What user agent should I set?

I'm the primary designer and author of a fairly large-scale web crawler (see metadatalabs.com/mlbot (archived link)). What you're asking touches on a topic that's very important to us--perhaps the most important part of running a crawler: that of politeness.

First: the reason for the "Mozilla" thing is to tell the site what your browser capabilities are. If your bot isn't trying to act like a browser, there's no particular reason you need to include the "Mozilla" thing.

As for your user agent string and other politeness-related items:

  1. Select a name that you know nobody else is using. I suspect that if you use "Goofybot", you'll be fine. But I'd check it out to be sure.

  2. Your user agent string should include a link to more information about the bot. For example, our string reads "MLBot (www.metadatalabs.com/mlbot)".

  3. Make sure that if somebody searches for "Goofybot", that page is high (preferably first) in the search results.
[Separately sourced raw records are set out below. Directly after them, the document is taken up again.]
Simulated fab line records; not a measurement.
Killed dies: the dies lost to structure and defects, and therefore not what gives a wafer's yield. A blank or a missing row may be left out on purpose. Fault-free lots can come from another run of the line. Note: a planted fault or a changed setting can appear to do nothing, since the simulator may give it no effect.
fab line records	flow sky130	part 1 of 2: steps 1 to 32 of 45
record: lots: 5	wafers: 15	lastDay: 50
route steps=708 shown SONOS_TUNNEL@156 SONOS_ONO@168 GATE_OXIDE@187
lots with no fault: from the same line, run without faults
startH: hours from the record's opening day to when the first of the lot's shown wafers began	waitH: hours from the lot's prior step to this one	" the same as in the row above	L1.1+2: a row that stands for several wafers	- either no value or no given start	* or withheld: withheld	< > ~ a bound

  4. Your page about the bot should say what you're using the information for, what IP addresses you crawl from, and include a way for people to contact you about problems with the bot.

  5. You should respond to any questions or complaints quickly, using the "customer is always right" philosophy. Remember, if your bot caused a problem that this person is complaining about then it probably caused problems on a dozen other sites that nobody complained about. They either didn't see the problems or they just put a block on your IP address.

  6. Your should build in the facility to prevent your bot from accessing a particular domain name. Some people won't want you to crawl at all and don't have the access or technical ability to create a robots.txt or block in .htaccess. We found that this ability lets us tell somebody, "We're sorry MLBot caused a problem. We have instructed it never to crawl your site again." Perhaps not surprisingly, that calms people down very quickly.

  7. If you don't already respect robots.txt, do it. Nothing will get you a bad reputation faster than ignoring robots.txt.

Wow. That went on longer than I expected. In the past four years, I've made every one of those mistakes I allude to above, and others besides. We found, however, that if we're open about what we're doing and communicate honestly (including posting information about mistakes before we get complaints), the majority of Webmasters view us as a good Internet citizen.


Mozilla/2.0 and Mozilla/5.0 are both references to the Mozilla browser. It has become largely meaningless, with many crawlers using it, but should tell the site to treat your crawler as it would any random user browsing with a regular browser.

It is however good etiquette to include an URL linking to a page about who you are and why you are crawling in the following section. Ask Jeeves can get away with just the name, but you should include an URL.

E.g.

Mozilla/5.0 (compatible; http://example.org/)

This will allow web admins to figure out why you are crawling their site and also to contact you if there is a problem with how your crawler is behaving.


I think the following links can help:

  • http://www.user-agents.org/
  • http://en.wikipedia.org/wiki/User_agent#Format
  • http://tools.ietf.org/html/rfc1945#section-10.15